It is 2021 and the idea of figuring out licensing, publishing and copyright law for musicians is still often greeted with groans and dithering conversations. Like most matters, education and knowledge banks go a long way. While the trail tapers off into a tiny barren patch of land that is publishing in India, it’s now getting a little more helpful hydration to follow. There are plenty of head-scratching junctures that any independent musician, songwriter, lyricist or manager/label can arrive at.
Here’s a quick look at how our understanding of royalties and publishing is changing alongside the entire ecosystem of music creation and performance in the country:
Understanding Your Rights
Often, the first step is the most daunting. In this case, it’s about understanding how publishing and other rights work, especially in India. But know this and hold it as true no matter whom you speak to: it’s important to know your rights. When it comes to publishing rights, one can take small steps first; it could start with simple communication in clear language over texts or emails which can then help build towards a trustworthy working relationship. The information is often easily accessible, whether it’s webinars or Q&A sessions with industry professionals and more. A bit of groundwork and easy access has already been provided on music licenses as well as publishing by publications like MusicPlus.
Selling Your Rights
It’s okay to think long and hard and grapple with mixed feelings when it comes to weighing out whether you’d sign away any or all future royalties on a piece of work in exchange for a lump sum. Different labels, brands and production houses operate with their own approach, which can leave artists seeking uniformity and clarity. At the same time, it leaves room for trying out different models and routes for artists, lyricists and songwriters. It could mean that you can settle on different agreements and find something that suits your needs each time your work is involved.
The Support System
If a contract looks daunting enough that you can’t even get through the first few lines without remembering some heavy school or college textbooks, help will always be at hand. By the admission of Priyanka Khimani, one of the country’s most visible entertainment IP legal experts, there aren’t that many IP lawyers who understand music and copyright, but if you believe time is money, it’s better to bring on a lawyer, manager or company instead of poring over contracts for days on end. The options don’t have to be as glitzy as getting an “entertainment lawyer” when there are companies such as Artistik License (founded by Manojna Yeluri) and Heard who pitch in at different stages.
Finding the Framework
The Indian Performing Rights Society (IPRS) are counted as one of the gatekeepers of composers and songwriters’ rights and their language too has steadily become more accessible and more inclusive to perhaps facilitate more membership. While the execution of their tasks are often brought into question, there’s certainly more lucidity than ever before for anyone wishing to sign up to stake claim to royalties.

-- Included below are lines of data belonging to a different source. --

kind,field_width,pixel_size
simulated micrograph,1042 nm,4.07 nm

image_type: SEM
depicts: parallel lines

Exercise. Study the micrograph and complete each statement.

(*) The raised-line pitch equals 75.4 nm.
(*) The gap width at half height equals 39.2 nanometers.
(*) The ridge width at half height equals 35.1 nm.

With plenty of seeds to plant in the publishing space in India, there are always more aspects that need demystifying. As is the case with most creative, loosely structured industries, the best way forward is more open dialogue and regular communication. It’s just as important to speak and query in the right spaces, and there’s plenty of online groups with experienced musicians or friendly social media pages like Music Business Toolbox and Indie Music Allies. As long as artists, stakeholders, labels, and everyone else have more conversations on these topics, we’ll likely find clarity.